Again UCU supports this analysis. The provision of accessible, local learning opportunities is important in engaging hard-to-reach groups who may be resistant to the idea of attending a college or university. Funding levels must allow providers to develop and adapt provision to meet learner needs in the community. This also means ensuring that local venues where adult learning courses are hosted (e.g. libraries) remain accessible. The WMCA could therefore play an important part in ensuring our physical skills infrastructure at a local level facilitates education for those not engaged with formal learning environments.

Developing an inclusive economy: employment standards

The TUC paper ‘Can devolution generate inclusive growth in the West Midlands?’ makes a number of proposals which focus on employment standards, especially in the low pay sectors of the West Midlands economy:

The WMCA should focus on upgrading jobs in lower skill, lower value sectors of the region’s economy. It should encourage all employers to go beyond the legal minimum on issues like voice at work, fair and decent pay, regular hours, fair treatment and respect, healthy workplaces, and learning and progression.

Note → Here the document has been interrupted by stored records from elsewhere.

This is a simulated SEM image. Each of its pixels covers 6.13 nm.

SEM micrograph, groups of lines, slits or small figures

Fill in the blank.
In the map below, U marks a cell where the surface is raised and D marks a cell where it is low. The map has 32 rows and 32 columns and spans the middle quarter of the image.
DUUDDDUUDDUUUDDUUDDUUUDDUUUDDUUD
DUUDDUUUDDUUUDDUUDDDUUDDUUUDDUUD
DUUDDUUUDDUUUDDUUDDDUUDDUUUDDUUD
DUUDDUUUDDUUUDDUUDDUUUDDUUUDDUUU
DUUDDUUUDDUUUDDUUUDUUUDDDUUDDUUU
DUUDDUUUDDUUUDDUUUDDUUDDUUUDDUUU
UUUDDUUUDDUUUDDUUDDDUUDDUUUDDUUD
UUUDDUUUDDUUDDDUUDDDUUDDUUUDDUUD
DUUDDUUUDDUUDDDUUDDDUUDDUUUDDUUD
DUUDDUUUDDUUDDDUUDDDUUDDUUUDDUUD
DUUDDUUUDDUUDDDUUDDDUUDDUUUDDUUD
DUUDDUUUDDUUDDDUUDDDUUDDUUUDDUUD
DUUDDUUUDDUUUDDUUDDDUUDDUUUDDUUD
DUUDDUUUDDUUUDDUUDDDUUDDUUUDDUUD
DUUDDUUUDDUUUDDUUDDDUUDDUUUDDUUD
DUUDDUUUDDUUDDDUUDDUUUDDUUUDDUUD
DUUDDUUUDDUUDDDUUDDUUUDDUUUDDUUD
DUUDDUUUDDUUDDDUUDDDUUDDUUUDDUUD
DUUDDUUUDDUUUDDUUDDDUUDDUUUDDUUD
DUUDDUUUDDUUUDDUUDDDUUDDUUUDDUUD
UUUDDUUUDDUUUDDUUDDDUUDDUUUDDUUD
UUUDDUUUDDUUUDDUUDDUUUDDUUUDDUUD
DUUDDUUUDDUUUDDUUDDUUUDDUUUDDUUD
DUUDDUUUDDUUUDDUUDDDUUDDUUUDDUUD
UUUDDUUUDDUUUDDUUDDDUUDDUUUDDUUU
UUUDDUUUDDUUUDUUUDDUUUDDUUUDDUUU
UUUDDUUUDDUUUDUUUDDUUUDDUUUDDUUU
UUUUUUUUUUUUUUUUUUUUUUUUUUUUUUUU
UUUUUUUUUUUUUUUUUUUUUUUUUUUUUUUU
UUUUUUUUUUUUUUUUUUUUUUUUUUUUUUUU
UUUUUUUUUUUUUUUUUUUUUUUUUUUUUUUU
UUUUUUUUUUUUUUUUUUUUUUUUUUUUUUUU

The WMCA should work with the government to develop industrial bodies charged with driving up pay and conditions in low-paid sectors.

The mayor should use his procurement powers to lead from the front in setting employment standards.
This is a massive task to undertake, but the Midlands can learn from the Welsh Government’s ‘Fair Work Nation’ programme, and kick things off by establishing a ‘Commission on great jobs’.

With unions and employers, the Commission should be tasked with enhancing procurement policy and work out how to promote great jobs across the region.

UCU would add to this list the importance of good careers Information and Guidance (IAG) which helps to connect local people with opportunities. Particularly given the large young population in the West Midlands, developing a high quality IAG network, accessible to all, should be a priority for the WMIS.

The TUC’s proposals relate to those in ‘Towards Inclusive Growth in Greater Manchester’, which include:

actions to ensure decent pay and working conditions, to develop economic activity in communities which have suffered economic decline, and to ensure equitable employment practices which do not discriminate between ethnic and social groups.

Increasing the number of employers paying the Living Wage, particularly those operating in low paying sectors and large employers, partly by promoting the Living Wage campaign but also by establishing and promoting standards of decent employment across the city-region, building on experience in certain local authorities.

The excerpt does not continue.